A bus slave responds to a read or write operation within a given address space range. The bus slave signals back to the active master the success, failure or waiting of the data transfer

ASB Decoder

The bus decoder performs the decoding of the transfer addresses and selects slaves appropriately. The bus decoder also ensures that the bus remains operational when no bus transfers are required. A single centralized decoder is required in all ASB implementations.

ASB Arbiter

The bus arbiter ensures that only one bus master at a time allowed to initiate data transfers. Even though the arbitration protocol is fixed, any arbitration algorithm, such as highest priority or fair access can be implemented depending on the application requirements

Implementation of AMBA ASB design

Implementation considered arbiter which consists of both timing and priority into consideration
Timing & priority based arbiter v/s Priority based arbiter
- Arbiter based on priority has a demerit that if a request signal AREQ gets asserted which is the signal with highest priority, request is granted
- Next time when request is tested and the master with highest priority is still requesting for the bus then it is granted. Hence other masters with lower priority in this case will never get the grant for the bus
- This can be avoided with timing and priority based arbiter
- The FSM developed in this case for the arbiter clearly checks for the previous allotted priority at each state if the highest priority AREQ was granted bus earlier will not be granted this time. The highest priority among the remaining will be granted bus according to their priority. This way it voids the grant of bus to the highest priority all the time if it is always requesting.

DDR3 SDRAM Controller

DD3 Synchronous Dynamic Random Access Memory controller is designed for a RAM of size 1 Gb
The design architecture can work as a controller for DDR3 RAM as well as DDR2 RAM
The controller reads or writes the 32-bit chunk of data from each location
The Design has ‘1’ cycle “CAS” latency
The Designed controller take ‘5’ state for successful reading and writing operation into or from RAM
The clock multiplier twice or thrice the clock frequency for the required DDR2 or DDR3 controller
The controller is designed for RAM having 4(Banks)X16384X4096X32 bit
The Design contains a module “Data Path” which receives or transmits data from RAM at high speed clock generated by clock multiplier
The design contains high speed modified Dynamic lottery based arbiter for granting the access of the controller to read and write data on RAM

Implementation of DDR3 SDRAM Controller design

The Architecture contains 6 main modules for proper functioning of controller.

Address mapping

This module assign the row address and column address to the RAM for data to be written or read from RAM. It decides which address should be given to row address line and column address line on which state. It also decodes the encoded bit to select the required bank for read and write operation

Controller

This serve the heart of controller which follows an FSM for successful and effective read /write operation

Arbiter between master request and refresh

This arbiter arbitrates between refreshing the ram and read/write operation of ram. Arbiter arbitrates by giving high priority to refreshing the ram in comparison to read /write operation through different masters

Data Path

This path forms a bidirectional bus for reading data from ram by host or writing data from host to ram. The data read/writes data at speed of DDR2 /DDR3 at faster clock generated from clock multiplier.

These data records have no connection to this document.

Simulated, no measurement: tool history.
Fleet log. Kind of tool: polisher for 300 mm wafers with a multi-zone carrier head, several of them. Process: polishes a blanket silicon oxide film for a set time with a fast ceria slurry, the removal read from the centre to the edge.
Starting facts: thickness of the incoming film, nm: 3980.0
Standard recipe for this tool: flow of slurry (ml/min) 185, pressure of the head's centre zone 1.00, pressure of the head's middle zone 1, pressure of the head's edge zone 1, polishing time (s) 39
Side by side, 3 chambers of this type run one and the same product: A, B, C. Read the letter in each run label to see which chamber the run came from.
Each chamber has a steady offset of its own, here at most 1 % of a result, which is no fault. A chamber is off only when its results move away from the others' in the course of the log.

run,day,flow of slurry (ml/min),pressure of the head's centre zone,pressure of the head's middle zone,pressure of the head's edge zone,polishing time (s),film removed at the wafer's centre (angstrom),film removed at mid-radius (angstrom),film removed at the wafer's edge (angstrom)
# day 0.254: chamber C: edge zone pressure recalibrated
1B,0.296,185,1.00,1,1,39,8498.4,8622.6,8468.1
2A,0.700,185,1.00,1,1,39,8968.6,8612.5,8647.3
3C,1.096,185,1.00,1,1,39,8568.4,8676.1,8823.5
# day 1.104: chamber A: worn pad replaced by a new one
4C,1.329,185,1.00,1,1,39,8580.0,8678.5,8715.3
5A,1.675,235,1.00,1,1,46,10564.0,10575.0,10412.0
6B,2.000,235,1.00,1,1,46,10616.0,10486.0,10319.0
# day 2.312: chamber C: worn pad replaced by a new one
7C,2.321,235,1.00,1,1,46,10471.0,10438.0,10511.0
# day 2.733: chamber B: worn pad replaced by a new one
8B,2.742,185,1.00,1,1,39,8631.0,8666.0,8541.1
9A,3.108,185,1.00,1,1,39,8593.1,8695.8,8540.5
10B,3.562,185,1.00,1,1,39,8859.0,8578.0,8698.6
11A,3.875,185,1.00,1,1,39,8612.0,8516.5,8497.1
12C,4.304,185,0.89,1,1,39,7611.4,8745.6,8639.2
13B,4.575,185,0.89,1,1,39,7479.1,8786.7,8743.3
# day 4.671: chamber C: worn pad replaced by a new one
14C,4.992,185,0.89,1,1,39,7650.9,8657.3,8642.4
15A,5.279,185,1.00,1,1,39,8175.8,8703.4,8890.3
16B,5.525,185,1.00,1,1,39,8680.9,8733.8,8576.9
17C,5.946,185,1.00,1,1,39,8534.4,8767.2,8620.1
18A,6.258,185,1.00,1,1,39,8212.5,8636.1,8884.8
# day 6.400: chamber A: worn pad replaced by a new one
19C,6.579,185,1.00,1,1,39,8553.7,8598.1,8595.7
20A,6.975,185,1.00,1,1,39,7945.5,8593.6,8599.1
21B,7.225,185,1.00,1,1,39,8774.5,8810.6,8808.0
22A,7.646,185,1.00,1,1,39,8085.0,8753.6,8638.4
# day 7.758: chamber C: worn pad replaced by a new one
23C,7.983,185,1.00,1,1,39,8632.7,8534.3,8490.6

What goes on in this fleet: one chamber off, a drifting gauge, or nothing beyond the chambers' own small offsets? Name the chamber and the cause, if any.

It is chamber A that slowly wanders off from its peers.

Low Power pipelined 32-Bit RISC Processor

A Low power 32-bit Pipelined RISC Processor using clock gating scheme and some efficient adders and multipliers
The design has been implemented using Harvard architecture in which the processor can access both data and instruction at the same time as the design have separate data memory and instruction memory
The design required only 1 cycle for an instruction to execute an instruction
The architecture operates on 4 stages pipeline architecture Load instruction, Decode instruction, Fetch operand, Execute instruction, Write Back result into memory
The architecture makes use of clock multiplier to double the clock rate
The stages execute their work on posedge and negedge of clock from clock multiplier
The design includes three main execution modules ALU, Barrel Shifter, Universal Shift Register
The design serve low power design by switching off the other two modules when one is working out of ALU, Barrel shifter, Universal Shifter Register
The Design include most efficient Carry select Adder and Subtractor, multiplier using shifter and CSA, divider and modulus using shifter and CSS and universal shifter register and Barrel shifter

Design and Power Analysis of IBM’s On Chip Peripheral Bus (OPB)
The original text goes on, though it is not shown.